I have a well done 1916-D Merc that is counterfeit. I also have a genuine 1916-D slabbed in my safe. I plugged the hole in my Merc book with the counterfeit piece. I have no intent whatsoever of misleading anyone. I am quite the opposite sort of person. But if I depart this party tomorrow, my family will disperse my collection and now I am thinking that may lead a buyer to believe the coins my family is selling may be bogus. And if I leave the hole empty in the book, my ADD will go nuts..... Why do I make myself crazy with these kinds of thoughts????
Tape a note into the album explaining that the hole is occupied by a counterfeit simply to indicate completion of the series, and that it represents the real coin in your SDB.
Permanently marking the counterfeit itself is best. Permanently marking the album just ruins the album, and does no good; someone with ill intent would buy a new album and move everything there, or more likely sell off the fake individually.

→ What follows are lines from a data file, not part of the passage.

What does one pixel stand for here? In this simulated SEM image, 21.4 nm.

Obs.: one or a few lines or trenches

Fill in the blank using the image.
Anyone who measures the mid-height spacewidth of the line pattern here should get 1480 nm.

Agree with post #4. It doesn't ruin the album, it safeguards it. And in regards to the hijack, why do you want counterfeit coins in slabs? To embarrass the companies? What do you get out of it when you tell them they graded/ slabbed a counterfeit as real? Why pay the grading costs? TY
Wasn't meant as a "hijack" unless that is a greeting to me. I thought the topic was the proper way to mark a counterfeit, and my slabbed example is in an album as well. Purchased many of them in the slabs; the point is how deceptive these are even to paid professionals, and collectors need to be diligent and know what they are collecting in my opinion, not just buy TPG's opinions. TPG's need to be informed of the threat as well- hopefully adds to their diligence. One of the main benefits of the slabs in my opinion is the guarantee of authenticity if you discover you have purchased a fake in a holder. The information is being shared through on-line venues like Coin Week in an effort to get the word out.
The company (not companies as only one slab is pictured) should be embarrassed about the fake slabbed as genuine. I would like to give you a THANK YOU for posting that. I know, buy the coin-not the slab. This a good reminder. To the OP-ultimately the album is yours so do what feels right to you. Holes drove me crasy so I just popped a 16 P in mine
ROFL! If that comment is for me,I was told years ago to avoid old men wearing bags on their heads who expose themselves. I do suspect that when you bend over (since you brought it up) the only thing one would see is a crack. Thanks for the laugh
I think if you collected mercs with the blue Whitman album, the 1916D space was covered with the word “rare”
I have 2 Henning nickels that ICG slabbed, but the holder says "Counterfeit: Henning Issue" on them with a bright yellow label with the word "fake" in different languages . I paid for the slabbing because these go for anywhere between $50-$100 each. They are a part of history as it was done by a known counterfeiter who passed them off into circulation; not done by some unknown Chinese counterfeiting ring who mainly do rare and valuable specimens to fool collectors.
Well that leads me to a question. The 1798 cent is marked PCGS Genuine. I have not seen a slabbed piece marked “genuine” before. My assumption was the slab itself had been faked. Does PCGS mark pieces “genuine”?